Mr. McCain's opponent, Senator Barack Obama, termed the situation on Wall Street "the most serious financial crisis since the Great Depression," blaming the upheaval on the policies employed during the last eight years of a Republican-controlled White House.

"I certainly don't fault Senator McCain for these problems, but I do fault the economic philosophy he subscribes to," Mr. Obama said in a statement. "It's a philosophy we've had for the last eight years - one that says we should give more and more to those with the most and hope that prosperity trickles down to everyone else."

He added: "This country can't afford another four years of this failed philosophy."
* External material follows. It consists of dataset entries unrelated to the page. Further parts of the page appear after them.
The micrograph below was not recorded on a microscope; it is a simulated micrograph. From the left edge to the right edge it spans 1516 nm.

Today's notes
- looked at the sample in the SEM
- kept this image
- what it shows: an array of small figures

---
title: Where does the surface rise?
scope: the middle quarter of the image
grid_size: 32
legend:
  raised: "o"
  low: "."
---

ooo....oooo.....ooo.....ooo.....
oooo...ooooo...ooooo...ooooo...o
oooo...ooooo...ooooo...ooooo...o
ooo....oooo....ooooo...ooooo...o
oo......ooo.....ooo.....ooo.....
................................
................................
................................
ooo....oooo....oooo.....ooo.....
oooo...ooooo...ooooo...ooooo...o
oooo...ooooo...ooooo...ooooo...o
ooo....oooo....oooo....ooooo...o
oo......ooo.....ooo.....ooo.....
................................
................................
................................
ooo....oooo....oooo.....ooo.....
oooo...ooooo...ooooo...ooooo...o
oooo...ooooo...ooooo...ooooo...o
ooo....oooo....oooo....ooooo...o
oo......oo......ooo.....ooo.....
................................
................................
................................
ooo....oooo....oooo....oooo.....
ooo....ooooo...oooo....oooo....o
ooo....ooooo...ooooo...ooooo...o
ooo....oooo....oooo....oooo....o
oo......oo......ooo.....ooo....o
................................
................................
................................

"The challenges facing our financial system today are more evidence that too many folks in Washington and on Wall Street weren't minding the store," Mr. Obama said. "Eight years of policies that have shredded consumer protections, loosened oversight and regulation, and encouraged outsized bonuses to CEOs while ignoring middle-class Americans have brought us to the most serious financial crisis since the Great Depression."

[from the NYT]

Personalize it! John McCain's economic adviser, Phil Gramm, Mr. Deregulation-and-Stop-Your-Whining, can certainly be faulted. If he, John McCain, and George W. Bush had had their way, private Social Security accounts would have shriveled overnight. McCain said it was a "disgrace" that the young subsidize the retirement of their elders. (Hat tip to Harold Pollack on this.)

Why Undecided?


Without doubt, through all the noise of the polls, the weekly daily hourly gotchas and stomach-turning whirls of the wheel, in the end a lot of people who ought to be voting for Barack Obama will hesitate, will stop, because he is a black man. He's an actual African-American, a man of mixed race who, because of the way race is coded in America, counts as black.

I don't mean to say that race is the only reason why anyone but raging warmongers would hesitate to vote for Obama. You can argue that McCain has the more relevant foreign policy experience--though to do so, you have to overlook his ill temper; his evident joy while singing "Bomb bomb bomb, bomb bomb Iran"; his unregenerate belief that the Vietnam war could, and should, have been won; his reliance on neoconservative advisers; and of course, his gung-ho support of the Iraq catastrophe. You can feel that opposition to abortion trumps everything else. You can argue, against the evidence, that lowering taxes on the rich is good for everybody. You can believe that the man is deep down a maverick, overlooking the fact that he was a straight-out right-wing Republican before he was a (partial) maverick, a phase which took place, in turn, before he decided that he was a right-winger--and because of this history, you deserve a medal if you can tell me who the authentic John McCain is. You can decide to overlook the bad character that's manifest in McCain's current campaign of lies. And so on.

But a bit of straight talk here: If Barack Obama loses, it will substantially be because of his color.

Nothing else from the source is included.